Friday, November 19, 2010

You Better Super Size your movie for $5 more... Or else...

I went to the movies this week to go watch Unstoppable. It was an average film with a cast that gelled to well for its own good. Tony Scott was working his clichéd cinematography, but thankfully he dialed back the "writing the dialogue on the screen as it's being said for no apparent reason other than it's a lazy way to drive the point home" thing he does. But I have to thank Tony Scott for this almost-train-wreck film about an almost train wreck, because if it were actually stellar, I may have missed what I found to be more entertaining than the film. Mainly, the way it was shown.

Let me backtrack to two hours before the movie. As Ruth and I walked up to the theater, we did the usual stare and search for the time the movie was showing, even though we checked before we left the house. The movie was playing at the time we thought it was, but then I noticed an in-between time slot that I didn't notice before. It was for the XD extreme digital theater. For $5 dollars more, you get to see a film in "extreme digital".

Again, this is not 3D. But "extreme digital". What's extreme digital you may ask? Well, according to Cinemark, it's a "wall-to-wall screen" (floor to ceiling as well, it seems) and boasts a "custom sound system". You can watch a 2D or 3D film in this theater, it's just... You know... EXTREME when you do. Bottom line, you get an extra ten feet of screen space and some more speakers than you do in the normal theater.

Unstoppable wasn't going to be the movie that was going to sell me on shelling out an extra 5 bucks. As long as it was in focus, that's all I was caring about for this flick.

As we go to our seats, previews are underway. We settle in, and the film starts. Again, nothing unfamiliar. Scott using his fancy cuts to set a tone for the rest of the film. Very pretty cityscapes and things whizzing by, probably trains.

About 30 minutes in, I notice it. At first I thought it was stylized, but as the scenes shifted from news coverage to the narrative, I saw it didn't change. The film was completely letterboxed. Now I'm not talking about black bars on the top and bottom of the screen, I'm talking about a good two feet of screen space all around the movie not being used.

The film was shot in 2.35:1 aspect ratio, so seeing bars at the top and bottom of the screen would have been normal. But bars on the side? That usually only happens as a stylized choice or if you're watching something that was shot in 4:3.

This shit was bugging me. I know the film was shot in 35mm, I could tell, and there were no cigarette burns (little marks on the right corner of the screen signaling the projectionist to switch reels), so I know this was being shown on the digital projector. This was, after all, a digital theater. And then a scary thought occurred to me.

Did they purposely make the film smaller to make their XD extreme digital theaters more appealing?

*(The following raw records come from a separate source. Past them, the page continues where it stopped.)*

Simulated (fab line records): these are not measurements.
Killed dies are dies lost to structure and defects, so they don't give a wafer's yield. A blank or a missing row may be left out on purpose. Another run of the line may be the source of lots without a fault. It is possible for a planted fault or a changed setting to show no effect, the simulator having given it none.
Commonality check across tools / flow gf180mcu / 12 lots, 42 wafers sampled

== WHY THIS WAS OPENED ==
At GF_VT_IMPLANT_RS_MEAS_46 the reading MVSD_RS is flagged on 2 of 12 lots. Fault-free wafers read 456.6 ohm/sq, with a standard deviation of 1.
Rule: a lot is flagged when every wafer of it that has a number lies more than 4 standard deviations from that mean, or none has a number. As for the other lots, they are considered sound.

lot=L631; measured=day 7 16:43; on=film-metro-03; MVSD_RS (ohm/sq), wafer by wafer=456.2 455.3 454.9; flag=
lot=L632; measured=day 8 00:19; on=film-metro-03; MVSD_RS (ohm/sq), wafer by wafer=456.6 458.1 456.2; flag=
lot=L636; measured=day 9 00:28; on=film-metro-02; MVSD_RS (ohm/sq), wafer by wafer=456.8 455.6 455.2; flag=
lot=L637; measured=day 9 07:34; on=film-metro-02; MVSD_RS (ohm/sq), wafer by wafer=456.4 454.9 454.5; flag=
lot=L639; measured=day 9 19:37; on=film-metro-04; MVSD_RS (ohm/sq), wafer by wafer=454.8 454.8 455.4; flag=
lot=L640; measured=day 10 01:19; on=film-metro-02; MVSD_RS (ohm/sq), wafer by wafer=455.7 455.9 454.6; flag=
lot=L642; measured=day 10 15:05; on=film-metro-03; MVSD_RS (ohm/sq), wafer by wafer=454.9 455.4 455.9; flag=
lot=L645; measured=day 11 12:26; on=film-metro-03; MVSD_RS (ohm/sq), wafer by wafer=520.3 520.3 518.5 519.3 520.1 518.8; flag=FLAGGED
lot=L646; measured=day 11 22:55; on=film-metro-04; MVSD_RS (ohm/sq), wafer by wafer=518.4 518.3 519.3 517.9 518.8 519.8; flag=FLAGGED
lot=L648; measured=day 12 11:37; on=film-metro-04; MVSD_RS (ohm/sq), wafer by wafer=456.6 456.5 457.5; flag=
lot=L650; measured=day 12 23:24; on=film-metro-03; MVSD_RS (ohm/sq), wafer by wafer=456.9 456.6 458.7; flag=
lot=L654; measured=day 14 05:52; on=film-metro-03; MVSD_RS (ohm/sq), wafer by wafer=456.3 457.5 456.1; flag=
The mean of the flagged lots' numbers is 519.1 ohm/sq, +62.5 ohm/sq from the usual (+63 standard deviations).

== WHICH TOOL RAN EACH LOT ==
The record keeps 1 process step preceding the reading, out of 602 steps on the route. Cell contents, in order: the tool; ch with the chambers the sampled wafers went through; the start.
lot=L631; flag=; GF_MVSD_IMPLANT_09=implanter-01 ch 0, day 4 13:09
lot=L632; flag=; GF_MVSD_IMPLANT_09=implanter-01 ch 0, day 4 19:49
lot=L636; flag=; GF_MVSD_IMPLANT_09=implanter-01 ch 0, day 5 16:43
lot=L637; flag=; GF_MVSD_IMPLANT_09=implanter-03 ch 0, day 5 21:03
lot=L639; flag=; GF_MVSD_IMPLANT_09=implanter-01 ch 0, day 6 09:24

The thought plagued my mind, even after the movie, I walked around to see if I could find an employee not behind the concession stand that could answer this question for me. I went so far as to ask the person at the information counter, but alas, my lovely girl was hungry, so that was that for the asking.

The questions continued to flow. A digital movie is shown at 1080p in theaters with digital projectors. So a 1080p film in the regular theater vs. a 1080p film in the XD theater should look exactly the same, no?

Wait! Maybe the XD theater uses Sony or JVC's 4k projectors? Those projectors show films at 4096x2160!

Nope, turns out Cinemark theaters are an all BARCO chain, BARCO projectors are 2K projectors (1080p).

So with the only variable being the size of the screen (wall-to-wall and floor-to-ceiling in the XD screens), why would a film that should fit easily, screen edge to screen edge, in the normal theater, have so much unused screen space on the sides?

Aziz Ansari blogged a while back about his fake IMAX experience. Can it be that this is just another tactic used by theaters with no true Imax theaters to make you pay $5 more for the screen size that you should have gotten in the first place?

All I know is, there's one Imax theater in San Francisco, unless the film I'm going to see utilizes all 76x97 feet of screen space, I'm saving my 5 bucks for the already overinflated price of popcorn. Well, $5.75. I get free refills with the bigger one, and I'm totally going to come back after the movie for it, right?